Chef Takumi Murase invites guests to rediscover Japanese cuisine at The Alpina Gstaad’s MEGU restaurant. Here is easy lesson for making tuna tataki
Ingredients for 1 Portion:
150g Yellowfin tuna
50g Beer radish
1 TL Starch
1 EL Kanzuri chili paste
1 EL Rice vinegar
2 EL Sweet soy sauce
1 TL Sugar
1 EL Mango puree
1 TL Yuzu juice
Fresh wild pansy petals
To begin, peel the beer radish and chop into very fine strips. Leave the strips soak in a bowl of ice water for approx. 15 min., drain well.
Set aside a small portion of ponzu, and heat the rest in a pot. Mix the remaining ponzu with the starch and add it to the pot, stirring continuously until it comes to a boil and thickens. Set aside to cool.
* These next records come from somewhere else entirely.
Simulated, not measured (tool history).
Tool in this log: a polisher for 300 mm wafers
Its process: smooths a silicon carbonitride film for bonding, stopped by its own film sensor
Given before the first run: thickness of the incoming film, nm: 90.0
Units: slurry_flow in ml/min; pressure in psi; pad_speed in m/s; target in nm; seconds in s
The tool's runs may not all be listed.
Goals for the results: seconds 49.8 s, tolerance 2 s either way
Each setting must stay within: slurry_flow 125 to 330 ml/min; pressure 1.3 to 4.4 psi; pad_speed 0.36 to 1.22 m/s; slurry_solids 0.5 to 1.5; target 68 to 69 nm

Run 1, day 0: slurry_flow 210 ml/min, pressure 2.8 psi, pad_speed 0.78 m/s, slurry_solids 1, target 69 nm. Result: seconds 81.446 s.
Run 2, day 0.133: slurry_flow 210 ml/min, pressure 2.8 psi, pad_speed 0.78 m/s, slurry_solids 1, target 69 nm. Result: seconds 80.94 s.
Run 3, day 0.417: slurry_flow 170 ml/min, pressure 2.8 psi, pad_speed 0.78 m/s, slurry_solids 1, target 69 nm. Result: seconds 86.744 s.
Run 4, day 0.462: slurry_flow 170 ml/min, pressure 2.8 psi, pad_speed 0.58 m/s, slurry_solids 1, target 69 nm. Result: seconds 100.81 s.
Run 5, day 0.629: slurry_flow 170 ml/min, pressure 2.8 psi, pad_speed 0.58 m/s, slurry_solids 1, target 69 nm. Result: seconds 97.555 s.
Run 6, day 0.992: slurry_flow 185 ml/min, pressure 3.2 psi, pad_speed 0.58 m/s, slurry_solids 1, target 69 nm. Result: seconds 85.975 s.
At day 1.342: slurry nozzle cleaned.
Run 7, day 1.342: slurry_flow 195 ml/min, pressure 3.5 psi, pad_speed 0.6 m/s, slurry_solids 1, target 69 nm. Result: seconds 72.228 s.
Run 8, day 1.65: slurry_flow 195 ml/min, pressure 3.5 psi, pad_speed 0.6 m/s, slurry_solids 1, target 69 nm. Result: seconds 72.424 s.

With a Bunsen burner, sear whole piece of tuna on all edges and immerse in ice water briefly. Place tuna on a paper towel to drain excess water and set aside until it comes to room temperature.
Meanwhile, mix chili paste, sweet soy sauce, sugar and rice vinegar and lightly marinate the beer radish with it.
Mix mango puree with yuzu juice and begin plating. Cut tuna in 0.5cm thick slices and place together with chopped and marinated radish on plate. Garnish with ponzu sauce, cress, and wild pansy petals.